"Chains" is a song from the illustrious Goffin-King catalog, originally recorded by The Cookies in 1962. The Cookies were best known at that point as the backup singers for Little Eva of "Locomotion" fame (to say nothing of "Keep Your Hands Off My Baby"), but they actually backed up several different singers at various points; in fact, "Chains" was one of their rare hits on their own, and a minor one at that. I'm unfamiliar with the original and today am once again unable to find it on the interwebs (if someone else can find a link, pass it along!), so unfortunately we'll have to skip that listen for now. What little I've read about "Chains" suggests that it was a bigger hit in Liverpool than almost anywhere else, a favorite of lots of local bands in the Merseyside scene.

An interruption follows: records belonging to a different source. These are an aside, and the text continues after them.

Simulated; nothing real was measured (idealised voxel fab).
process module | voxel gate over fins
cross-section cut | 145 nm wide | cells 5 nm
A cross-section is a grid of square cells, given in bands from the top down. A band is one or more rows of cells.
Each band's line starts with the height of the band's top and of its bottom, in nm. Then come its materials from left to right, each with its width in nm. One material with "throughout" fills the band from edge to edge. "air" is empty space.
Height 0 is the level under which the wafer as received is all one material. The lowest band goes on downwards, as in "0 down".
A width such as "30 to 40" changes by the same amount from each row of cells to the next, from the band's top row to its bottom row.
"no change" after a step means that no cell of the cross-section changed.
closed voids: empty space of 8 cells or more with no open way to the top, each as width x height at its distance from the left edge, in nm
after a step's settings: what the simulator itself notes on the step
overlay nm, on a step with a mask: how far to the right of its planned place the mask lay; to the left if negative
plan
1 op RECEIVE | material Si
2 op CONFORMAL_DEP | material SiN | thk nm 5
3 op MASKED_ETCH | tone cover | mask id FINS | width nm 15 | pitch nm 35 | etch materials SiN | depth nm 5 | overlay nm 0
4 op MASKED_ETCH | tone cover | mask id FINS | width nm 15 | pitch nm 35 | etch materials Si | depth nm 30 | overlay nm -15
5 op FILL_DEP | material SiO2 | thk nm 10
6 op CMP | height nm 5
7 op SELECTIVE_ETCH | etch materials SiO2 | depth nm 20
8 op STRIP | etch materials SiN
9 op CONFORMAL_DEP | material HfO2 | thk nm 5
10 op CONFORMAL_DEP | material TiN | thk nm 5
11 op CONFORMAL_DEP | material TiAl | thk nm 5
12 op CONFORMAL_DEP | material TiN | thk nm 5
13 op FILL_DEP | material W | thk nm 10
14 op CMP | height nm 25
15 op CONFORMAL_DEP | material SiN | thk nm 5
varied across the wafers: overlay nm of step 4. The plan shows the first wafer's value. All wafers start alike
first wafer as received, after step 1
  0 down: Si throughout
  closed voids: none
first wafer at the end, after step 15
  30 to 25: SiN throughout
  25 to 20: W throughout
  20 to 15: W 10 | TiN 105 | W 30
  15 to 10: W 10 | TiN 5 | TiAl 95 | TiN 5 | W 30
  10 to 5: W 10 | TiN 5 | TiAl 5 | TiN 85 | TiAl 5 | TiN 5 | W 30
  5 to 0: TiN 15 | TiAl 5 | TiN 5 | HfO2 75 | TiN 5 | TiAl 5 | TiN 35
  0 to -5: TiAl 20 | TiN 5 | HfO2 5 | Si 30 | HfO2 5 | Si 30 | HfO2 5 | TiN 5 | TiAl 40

So of course the Beatles had it in their live act too, with George covering the lead vocal. And it apparently seemed like a good one for Please Please Me, the album put together in a marathon 17-hour session to capitalize on the band's newfound fame. The track features the trademark early Beatles harmonica courtesy of John, but not very much of it-- it's in the introduction and really nowhere else, which is almost a little sad. Instead, the rest of the track is dominated by the thick, slowish three-part harmonies in the vocals and a shuffly guitar sound that really does put that Merseyside kind of skiffle sound in mind, doesn't it? I guess maybe it's not so surprising that those bands responded well to this song.
George gets criticized in this song sometimes for not bringing a bit more to it, and also for being out of tune (so says our friend Ian MacDonald, anyway), which-- yes. Okay. It's kind of out of tune. (And not the only Beatles song it's fair to say this about, by the way.) Worse, there's a tentativeness to George's vocal, particularly on the verses where he's singing solo, that can be a little off-putting. I swear "Chains" suffers, too, for its placement on Please Please Me, sandwiched as it is between John's soulful delivery of "Anna (Go to Him)" and Ringo's slightly tuneless but totally, totally spirited vocal on "Boys." By comparison, it's pretty much guaranteed come off the worse. Because on its own, I figure it's not bad. George mostly sounds nervous, or perhaps tired. As we've seen, even on earlier recordings, George is completely capable of delivering a dynamite, energized vocal, but here I think he gets a little comfortable in the laid-back groove of "Chains" and can't quite seem to find his core sound. Listen to Paul on the top notes of the three-part chords on the chorus-- he's giving it his all, as if he can hear that George needs a hand injecting some life into this thing. At least that's how I like to hear it.
So you're not going to hear me trying to argue that "Chains" is the best track ever, or even the best track on Please Please Me, but it's cool enough for my tastes. And speaking of cool, I feel like we need to give Ringo some kind of due here, if nothing else. Not only does he keep everyone in a perfect swing zone, he actually has some pretty killer fills, especially coming out of the verses into the choruses. The second time, in particular, he is doing something with the bass drum that can only be described as sweet. On the coda, too, listen to those cymbals! It's just another moment where Ringo is steadfastly, and modestly, keeping the whole texture really cool and interesting. Rock on Ringo.
"Chains," released in the U.K. side A track 4 of Please Please Me, March 22, 1963; in the U.S., side A track 4 of Introducing the Beatles, January 10, 1964.